Distance Measures with Large Datasets

Distance Measures for Similarity Matching with Large Datasets

Today I had an interesting question from a client that was using a distance metric for similarity matching.

The problem I face is that given one vector v and a list of vectors X how do I calculate the Euclidean distance between v and each vector in X in the most efficient way possible in order to get the top matching vectors?

A distance measure is the measure of how similar one observation is compared to a set of other observations. This is most commonly used in nearest-neighbour models, but is used as a measure of similarity across a range of clustering and classification algorithms.

The difficulty lies in the fact that if you want to generate the correct closest matches, then you need to calculate the distance to every object. This is computable in O(N) time, which means that if you have large numbers of observations in your dataset (10^7 in my client’s case) then these operations can obviously take a long time.

Here is a selection of ideas to try, from easiest to hardest:

  1. Reduce the amount of data: This is always the easiest thing to do, so if you can, do it. You might need to perform some clustering here, then you could retain only “exemplars” of the cluster. Another option is that you could pick a random subset of the data. You would get different results each time, but you could guarantee performance.

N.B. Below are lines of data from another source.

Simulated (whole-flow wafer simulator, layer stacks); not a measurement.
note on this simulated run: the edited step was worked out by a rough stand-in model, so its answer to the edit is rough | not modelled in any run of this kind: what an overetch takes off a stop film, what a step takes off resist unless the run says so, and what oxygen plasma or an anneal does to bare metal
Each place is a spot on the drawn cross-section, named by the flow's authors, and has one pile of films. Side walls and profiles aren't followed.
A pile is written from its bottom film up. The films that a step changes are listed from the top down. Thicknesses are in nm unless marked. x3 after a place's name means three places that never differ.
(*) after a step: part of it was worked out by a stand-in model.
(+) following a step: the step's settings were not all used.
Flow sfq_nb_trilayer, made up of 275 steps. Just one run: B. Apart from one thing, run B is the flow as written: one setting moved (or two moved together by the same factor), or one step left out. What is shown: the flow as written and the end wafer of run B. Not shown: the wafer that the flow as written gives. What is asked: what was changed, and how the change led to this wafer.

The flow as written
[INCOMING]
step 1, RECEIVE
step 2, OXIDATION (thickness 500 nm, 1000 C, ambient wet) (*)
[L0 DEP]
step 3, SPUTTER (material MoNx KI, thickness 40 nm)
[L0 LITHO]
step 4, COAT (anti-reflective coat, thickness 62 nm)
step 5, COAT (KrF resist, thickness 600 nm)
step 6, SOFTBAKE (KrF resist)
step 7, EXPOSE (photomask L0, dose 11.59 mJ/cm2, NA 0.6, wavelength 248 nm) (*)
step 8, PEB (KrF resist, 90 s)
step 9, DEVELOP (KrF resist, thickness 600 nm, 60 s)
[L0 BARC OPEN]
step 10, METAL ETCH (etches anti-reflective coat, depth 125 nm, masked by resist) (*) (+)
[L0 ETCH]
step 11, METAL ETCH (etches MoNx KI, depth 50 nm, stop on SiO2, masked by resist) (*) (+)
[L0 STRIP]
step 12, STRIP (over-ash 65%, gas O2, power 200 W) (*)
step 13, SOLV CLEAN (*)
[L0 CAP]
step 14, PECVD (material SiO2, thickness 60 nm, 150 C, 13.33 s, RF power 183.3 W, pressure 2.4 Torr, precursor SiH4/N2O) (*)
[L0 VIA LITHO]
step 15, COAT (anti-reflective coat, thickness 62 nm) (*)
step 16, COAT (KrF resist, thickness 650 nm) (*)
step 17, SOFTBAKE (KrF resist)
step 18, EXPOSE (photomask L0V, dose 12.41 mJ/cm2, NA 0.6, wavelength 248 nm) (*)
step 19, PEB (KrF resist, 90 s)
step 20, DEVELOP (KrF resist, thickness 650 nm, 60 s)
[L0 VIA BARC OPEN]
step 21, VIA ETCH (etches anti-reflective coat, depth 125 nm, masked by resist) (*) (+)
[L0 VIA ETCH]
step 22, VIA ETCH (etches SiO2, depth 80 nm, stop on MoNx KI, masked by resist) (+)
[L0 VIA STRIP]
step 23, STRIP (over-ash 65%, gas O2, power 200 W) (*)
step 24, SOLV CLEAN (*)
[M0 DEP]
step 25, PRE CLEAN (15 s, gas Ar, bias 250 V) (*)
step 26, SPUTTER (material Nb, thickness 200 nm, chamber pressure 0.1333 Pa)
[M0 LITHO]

  2. Reduce the dimensionality: Fewer features mean fewer computations.

  3. Horizontal scaling: This problem is easily scaled. Pick subsets of the of X, find the nearest, the merge into a new set. This is a standard “map-reduce” type problem and how you implement depends on your infra. Do you have a cluster? An orchestrator? Spark? Hadoop? Etc. There’s also quite a lot of literature if you search for “scalable euclidean distances”.

  4. Matrix optimisation: I’m pretty sure it should be possible to load a bunch of X’s into a matrix and perform the subtraction matrix-wise. Then you can take advantage of numpy’s use of *BLAS and compute a load of distances in one fell swoop. Just make sure you test the performance. You might find that python’s optimisers have already done this for you inside the CPU.

  5. Add layers to your algorithm: I.e. first perform clustering to find distinct clusters. E.g. male/female. Then only apply your distance measure to that subset. Keep going with more clusters for as long as it makes sense.

  6. Separate real-time and accurate algorithms: Offer real-time, rough estimates and slow-time best match, e.g. “yes, there is probably a good match, but we need to keep searching to find the best one”. You could do this in a number of ways, using any of the above ideas. E.g. offer a random subset, for the quick one, and over time keep adding more and more data until you’ve used it all up.

  7. Use a tree-based method: I.e. figure out which features are most important. Use the first (one? two? three?) component(s) to shard your data, keep doing that, until you have one left or use the standard NN algorithm to finish off.

Finally, GPUs. GPUs are used for problems that can be easily parallelised. Essentially you’d need to implement 2 and 3 above to fully extract the parallelisation performance of the GPU. But be warned that this means you are restricting the hardware it will run on, the hardware is more expensive and it will add code complexity. I’d recommend getting it working well enough on a CPU first, and move to a GPU only if you have to.